What is Schema Migration?
Typically if you are developing backend web application or REST APIs there may be need for data storage. There are numerous options on database choice ranging from typical RDBMS systems to NoSQL databases. As you develop and iterate on your application there might be changes to database schema and you would want to migrate these database changes across your environments in automated way. Database schema migration solutions do provide such support, for RDBMS Flyway, Liquibase and MyBatis are proven solutions. In this article we are going to focus on how to manage schema migration for Cassandra.
Why to use Schema Migration?
Idea behind Schema Migration is that you are can automatically apply schema changes across all your environments in consistent fashion. Such solution rules out any inadvertent human error with applying manual changes and it also makes rebuilding any environment breeze.
How does Schema Migration work?
Schema migration can be done either as a standalone solution which resides outside of application or service. You can execute those migration before your related application changes are deployed. Alternative approach is to embedded schema migration into your application and it gets executed as part of application startup. There are several pros and cons around both approaches but I personally prefer the later as it fits better with CI/CD model.
Schema migration frameworks generally work by creating tracking table which keeps tab on which schema migration script has been applied on that particular environment. All the schema migration scripts are given unique version number or primary identifier to keep track of the progress of migration. Additionally, in some frameworks a locking table is used to make sure multiple instances of application does not execute same migration. Since RDBMS systems are strongly consistent it guarantees that other application instances see the status of migration and schema changes.
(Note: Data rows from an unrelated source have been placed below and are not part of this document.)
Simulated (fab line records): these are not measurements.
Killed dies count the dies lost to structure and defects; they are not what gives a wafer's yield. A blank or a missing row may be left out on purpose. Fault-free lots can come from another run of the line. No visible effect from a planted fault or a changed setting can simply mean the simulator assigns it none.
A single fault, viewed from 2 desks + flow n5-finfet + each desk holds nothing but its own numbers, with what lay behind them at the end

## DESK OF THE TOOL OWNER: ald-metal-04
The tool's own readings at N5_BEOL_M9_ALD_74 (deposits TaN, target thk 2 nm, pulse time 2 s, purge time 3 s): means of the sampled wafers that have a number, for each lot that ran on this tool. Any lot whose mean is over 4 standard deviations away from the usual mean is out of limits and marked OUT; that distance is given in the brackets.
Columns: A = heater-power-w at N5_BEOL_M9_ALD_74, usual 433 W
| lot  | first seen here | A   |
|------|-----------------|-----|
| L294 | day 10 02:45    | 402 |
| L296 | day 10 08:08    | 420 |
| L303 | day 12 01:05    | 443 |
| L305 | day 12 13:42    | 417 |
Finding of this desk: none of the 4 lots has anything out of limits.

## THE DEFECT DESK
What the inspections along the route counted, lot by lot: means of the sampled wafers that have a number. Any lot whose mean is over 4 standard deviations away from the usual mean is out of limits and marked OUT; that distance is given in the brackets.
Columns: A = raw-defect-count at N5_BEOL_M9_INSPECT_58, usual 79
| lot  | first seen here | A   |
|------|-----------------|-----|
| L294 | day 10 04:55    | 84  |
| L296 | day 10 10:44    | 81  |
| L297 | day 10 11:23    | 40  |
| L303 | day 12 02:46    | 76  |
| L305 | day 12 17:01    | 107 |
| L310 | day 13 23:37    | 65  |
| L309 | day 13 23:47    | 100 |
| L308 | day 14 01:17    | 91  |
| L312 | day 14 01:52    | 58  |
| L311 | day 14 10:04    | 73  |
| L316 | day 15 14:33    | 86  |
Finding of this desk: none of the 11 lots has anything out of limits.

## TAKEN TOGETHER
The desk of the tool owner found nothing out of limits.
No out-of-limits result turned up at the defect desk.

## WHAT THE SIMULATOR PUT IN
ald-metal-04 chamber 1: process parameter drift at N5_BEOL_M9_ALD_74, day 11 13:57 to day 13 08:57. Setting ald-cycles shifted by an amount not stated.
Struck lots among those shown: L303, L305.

Challenges with Schema Migration on Cassandra
Inherently Cassandra does not support strong consistency but uses eventual consistency model. Migration frameworks rely on JDBC drivers and transaction support to guarantee schema migration consistency. This makes it very challenging for the typical schema migration frameworks to work with Cassandra. There have been several attempts to write JDBC wrappers around Cassandra driver but they haven’t been very successful.
Spring Boot and Cassandra Support
spring-boot makes is very easy to integrate Cassandra support into your applications. If you have used spring-data module for RDBMS support, then replacing it to use Cassandra support will be breeze. spring-data provides easy to use Repository pattern which can be easily changed to work with RDMBS or Cassandra very easily. spring-data-cassandra module provides great flexibility in its approach with 3 different ways to interact with Cassandra - repository pattern for domain based interaction, CassandraTemplate for better control over queries using domain objects and CqlTemplate for low level cql like interactions.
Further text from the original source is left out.